Top: courtyard telescopes. Middle: Ask an Astronomer. Bottom: Phases of the Moon. Photos by Andrea Szapudi.

About 3,000 people attended the IfA Manoa Open House on April 30. This year, we had several new activities for children, including the Mars Drop, Make a Constellation, and the Solar System Search, as well as lectures, demonstrations, and displays for people of all ages.

The Mars Drop was based on NASA's rover missions to Mars, in which the rovers Spirit and Opportunity were encased in airbags that cushioned their landings on the red planet. The mission for the Mars Drop was to design a container out of everyday materials—bubble wrap, cardboard, balloons, plastic bags—that would keep a raw egg intact when it was dropped from the IfA's second floor. Happily (especially for the clean-up crew), most of the young space engineers succeeded in this mission.

Younger children enjoyed the opportunity to draw a constellation—Ursa Major, Taurus, Orion, or Canis Major. Those participating received a sky chart that showed the Honolulu sky at 8 p.m. that evening to enable them and their parents to find their constellation.

At the Solar System Search table, children and adults learned about the different sizes of the planets in our solar system with a hands-on scale model.  The young explorers then set out to find the "planets," which were hidden at scaled distances around the IfA grounds. Collecting a stamp from each of the hidden planets earned them a special prize.

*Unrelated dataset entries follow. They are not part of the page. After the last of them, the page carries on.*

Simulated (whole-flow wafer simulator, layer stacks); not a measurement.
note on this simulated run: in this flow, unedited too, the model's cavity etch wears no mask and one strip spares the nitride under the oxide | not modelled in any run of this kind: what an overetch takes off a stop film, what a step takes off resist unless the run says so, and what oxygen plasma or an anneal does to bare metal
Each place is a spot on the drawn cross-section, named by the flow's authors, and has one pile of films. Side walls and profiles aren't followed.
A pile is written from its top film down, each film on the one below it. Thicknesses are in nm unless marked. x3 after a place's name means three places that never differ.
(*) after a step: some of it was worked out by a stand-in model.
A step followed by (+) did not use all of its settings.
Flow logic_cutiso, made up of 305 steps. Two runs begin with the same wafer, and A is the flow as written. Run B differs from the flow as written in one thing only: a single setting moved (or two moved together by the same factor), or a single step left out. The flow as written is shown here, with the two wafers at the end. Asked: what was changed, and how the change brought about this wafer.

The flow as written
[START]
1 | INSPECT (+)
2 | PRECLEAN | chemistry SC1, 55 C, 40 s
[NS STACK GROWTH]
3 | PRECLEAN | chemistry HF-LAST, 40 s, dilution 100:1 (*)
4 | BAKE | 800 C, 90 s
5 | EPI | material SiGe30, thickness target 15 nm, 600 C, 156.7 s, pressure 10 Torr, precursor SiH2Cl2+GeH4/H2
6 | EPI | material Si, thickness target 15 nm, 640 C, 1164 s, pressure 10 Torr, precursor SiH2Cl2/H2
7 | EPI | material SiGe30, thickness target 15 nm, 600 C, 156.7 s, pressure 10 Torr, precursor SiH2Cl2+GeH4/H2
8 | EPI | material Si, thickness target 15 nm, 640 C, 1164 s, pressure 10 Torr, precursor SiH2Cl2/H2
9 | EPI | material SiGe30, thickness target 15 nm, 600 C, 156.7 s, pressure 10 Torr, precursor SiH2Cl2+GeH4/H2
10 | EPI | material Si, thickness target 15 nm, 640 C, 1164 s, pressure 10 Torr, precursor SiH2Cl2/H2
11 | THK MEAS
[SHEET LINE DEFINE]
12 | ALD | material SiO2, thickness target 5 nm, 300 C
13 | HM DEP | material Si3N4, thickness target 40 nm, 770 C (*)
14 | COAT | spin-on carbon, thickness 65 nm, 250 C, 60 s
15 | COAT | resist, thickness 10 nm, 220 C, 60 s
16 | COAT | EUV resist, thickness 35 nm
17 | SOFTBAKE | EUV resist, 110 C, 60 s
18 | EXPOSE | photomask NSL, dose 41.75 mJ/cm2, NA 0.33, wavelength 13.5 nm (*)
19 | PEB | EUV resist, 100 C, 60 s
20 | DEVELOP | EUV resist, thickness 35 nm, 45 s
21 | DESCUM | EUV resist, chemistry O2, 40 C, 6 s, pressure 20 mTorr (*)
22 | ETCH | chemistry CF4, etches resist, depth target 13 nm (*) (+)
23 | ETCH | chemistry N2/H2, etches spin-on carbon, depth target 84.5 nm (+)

Adults and children had the opportunity to attend two sets of family lectures that covered astronomy in Hawaii in the past (King David Kalakaua's support for astronomy), the present (the new Pan-STARRS 1 telescope on Haleakala), and the future (possibilities for new observatories in Hawaii), as well as discussions of this year's total solar eclipse, last year's Deep Impact mission to a comet, the birth of stars, the origin of Earth's oceans, dark matter and dark energy, cosmic neutrinos in Antarctica, and  killer asteroids. But perhaps the most exciting "lecture" was not a lecture at all, but a puppet show, `Ano Lani `Ano Honua, that connected traditional Hawaiian culture with modern astronomy.

Mars Drop

A parent assists her child to prepare an egg for the Mars Drop.
Photo by Kathryn Whitman.

Making Comets

Postdoctoral fellow Lisa Kewley displays the gloves needed to handle the dry ice used in the Make a Comet activity. Photo by Andrea Szapudi.

 

Making bottle rockets

Making bottle rockets. Photo by Joey Nikaido.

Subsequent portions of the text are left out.